Integers are encoded in three possible ways:

Small Int

Values from -100 to +100 ("small int") are encoded into the type field itself, and can be read directly as 8-bit signed two's complement integers.

Fixed Width Int

Fixed width integers are stored as their absolute values in widths of 8, 16, 32, and 64 bits (in little endian byte order). The type field implies the sign of the integer.

[type] [byte 1 (low)] ... [byte x (high)]

Note: Because the sign is encoded into the type field, it's possible to encode the value 0 with a negative sign. -0 is not representable as an integer in most environments, so care must be taken after decoding to ensure that the sign is not lost (the most common approach is to convert it to a floating point type).

Variable width Int

Variable width integers are encoded as a block of little endian ordered bytes, prefixed with a length header. The length header is encoded as an unsigned LEB128, denoting how many bytes of integer data follows. The sign is encoded in the type field.

[type] [length] [byte 1 (low)] ... [byte x (high)]

Examples:

[60] = 96
[00] = 0
[ca] = -54
[68 7f] = 127
[68 ff] = 255
[69 ff] = -255
[6c 80 96 98 00] = 10000000
[67 0f ff ee dd cc bb aa 99 88 77 66 55 44 33 22 11] = -0x112233445566778899aabbccddeeff

Decimal Floating Point

Decimal floating point values are stored in Compact Float format.

Examples:

[65 07 4b] = -7.5
[65 ac 02 d0 9e 38] = 9.21424e+80

Binary Floating Point

Binary floating point values are stored in 32 or 64-bit ieee754 binary floating point format, or in 16-bit bfloat format, in little endian byte order.

Examples:

[70 af 44] = 0x1.5ep+10
[71 00 e2 af 44] = 0x1.5fc4p+10
[72 00 10 b4 3a 99 8f 32 46] = 0x1.28f993ab41p+100

UID

A unique identifier, stored according to rfc4122 binary format.

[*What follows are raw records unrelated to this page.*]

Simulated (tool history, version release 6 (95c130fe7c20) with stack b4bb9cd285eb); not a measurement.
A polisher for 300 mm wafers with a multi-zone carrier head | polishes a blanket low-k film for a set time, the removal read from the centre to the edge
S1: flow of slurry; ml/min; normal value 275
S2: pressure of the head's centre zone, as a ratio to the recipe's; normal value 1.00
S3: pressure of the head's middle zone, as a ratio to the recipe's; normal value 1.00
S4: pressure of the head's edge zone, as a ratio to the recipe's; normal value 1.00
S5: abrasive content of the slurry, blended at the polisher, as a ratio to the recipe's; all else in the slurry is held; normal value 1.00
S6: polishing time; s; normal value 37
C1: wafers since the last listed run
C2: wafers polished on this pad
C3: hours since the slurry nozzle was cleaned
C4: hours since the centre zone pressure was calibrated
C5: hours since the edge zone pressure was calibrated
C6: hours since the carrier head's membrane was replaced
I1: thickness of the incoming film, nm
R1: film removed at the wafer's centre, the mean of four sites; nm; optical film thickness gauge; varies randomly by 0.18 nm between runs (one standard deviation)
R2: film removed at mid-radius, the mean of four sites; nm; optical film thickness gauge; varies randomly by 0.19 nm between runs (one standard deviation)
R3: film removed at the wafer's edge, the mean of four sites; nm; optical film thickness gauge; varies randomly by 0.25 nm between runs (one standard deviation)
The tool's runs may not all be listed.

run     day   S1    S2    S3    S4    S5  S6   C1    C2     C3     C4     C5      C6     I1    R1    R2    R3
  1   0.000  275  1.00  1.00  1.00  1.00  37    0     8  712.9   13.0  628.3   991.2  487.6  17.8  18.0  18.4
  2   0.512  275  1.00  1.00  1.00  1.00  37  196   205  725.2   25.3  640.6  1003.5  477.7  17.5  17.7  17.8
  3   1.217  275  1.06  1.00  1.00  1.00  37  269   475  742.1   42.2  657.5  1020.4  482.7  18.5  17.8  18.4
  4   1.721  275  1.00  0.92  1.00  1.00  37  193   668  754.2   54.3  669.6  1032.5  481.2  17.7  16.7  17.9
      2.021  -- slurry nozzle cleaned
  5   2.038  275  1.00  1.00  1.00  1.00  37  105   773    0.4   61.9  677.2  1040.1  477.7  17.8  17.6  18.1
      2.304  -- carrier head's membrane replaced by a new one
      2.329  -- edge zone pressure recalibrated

Note: This is the only data type that is stored in big endian byte order (as required by rfc4122).

Example:

[73 12 3e 45 67 e8 9b 12 d3 a4 56 42 66 55 44 00 00] = UID 123e4567-e89b-12d3-a456-426655440000

Temporal Types

Temporal types are stored in compact time format.

Note: zero values are not allowed in CBE.

Date

Dates are stored in compact date format.

Example:

[99 56 cd 00] = Oct 22, 2051

Time

Time values are stored in compact time format.

Example:

[9a f7 58 74 fc f6 a7 fd 10 45 2f 42 65 72 6c 69 6e] = 13:15:59.529435422/E/Berlin

Timestamp

Timestamps are stored in compact timestamp format.

Example:

[9b 81 ac a0 b5 03 8f 1a ef d1] = Oct 26, 1985 1:22:16 at location 33.99, -117.93

Array Types

An array is a contiguous sequence of identically sized elements, stored in length delimited chunks. The array type determines how the data is to be interpreted, and the size of each element.

Array Elements

Array elements have a fixed size determined by the array type. Length fields in array chunks represent the number of elements, so for example a uin32 array chunk of length 3 contains 12 bytes of array data (3 elements x 4 bytes per element).

Array Forms

All arrays have a chunked form, and many also have a short form.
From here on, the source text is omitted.